Panel Discussion: with Ekene Ijeoma, Ron Morrison, and Mabel O. Wilson. Moderated by Rujeko Hockley
Panel discussion with Ekene Ijeoma, Ron Morrison, and Mabel O. Wilson. Moderated by Rujeko Hockley in conjunction with Winter Term 2018. RSVP via eventbrite here.
Winter Term: Torkwase Dyson and the Wynter-Wells Drawing School for Environmental Justice
The Drawing Center invited artist Torkwase Dyson to create an installation and organize a two-week series of classes, discussions, and formal experiments developed from her incipient project the Wynter-Wells Drawing School for Environmental Justice—named for Jamaican writer Sylvia Wynter and American Civil Rights leader Ida B. Wells. The School will present an experimental curriculum employing techniques culled from the visual arts as well as design theories of geography, infrastructure, engineering, and architecture to initiate dialogue about geographic genealogy in an era of global crisis due to human-induced climate change. Drawings and sculptures by Dyson will be on view throughout the program’s run and Dyson will be present during select “office hours” to discuss her work and the school with the public.
Rujeko Hockley is an assistant curator at the Whitney Museum of American Art. She is co-curator of the 2019 Whitney Biennial. Additional projects at the Whitney include Toyin Ojih Odutola: To Wander Determined (2017) and An Incomplete History of Protest: Selections from the Whitney’s Collection, 1940-2017 (2017).
Ekene Ijeoma is an artist, designer, and fellow at The Kennedy Center and Urban Designer Forum, and visiting professor at the School of the Art Institute of Chicago.

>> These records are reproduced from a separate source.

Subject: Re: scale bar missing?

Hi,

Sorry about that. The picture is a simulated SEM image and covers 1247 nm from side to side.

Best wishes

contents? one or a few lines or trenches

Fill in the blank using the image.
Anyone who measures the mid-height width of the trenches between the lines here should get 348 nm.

Ron Morrison is a designer, artist, and urbanist. He has been a collaborator with design teams that implemented projects in New Orleans, Ghana, Colombia, Ethiopia, New York, and Venice and has had work featured in AIA New York, the UN World Urban Forum, and the Tribeca Film Festival. He teaches in the School of Design Strategies at Parsons School of Design.
Mabel O. Wilson is Associate Professor of Architecture at Columbia’s Graduate School of Architecture Planning and Preservation where she directs the program for Advanced Architectural Research. She is author of Negro Building: Black Americans in the World of Fairs and Museums (University of California Press, 2012).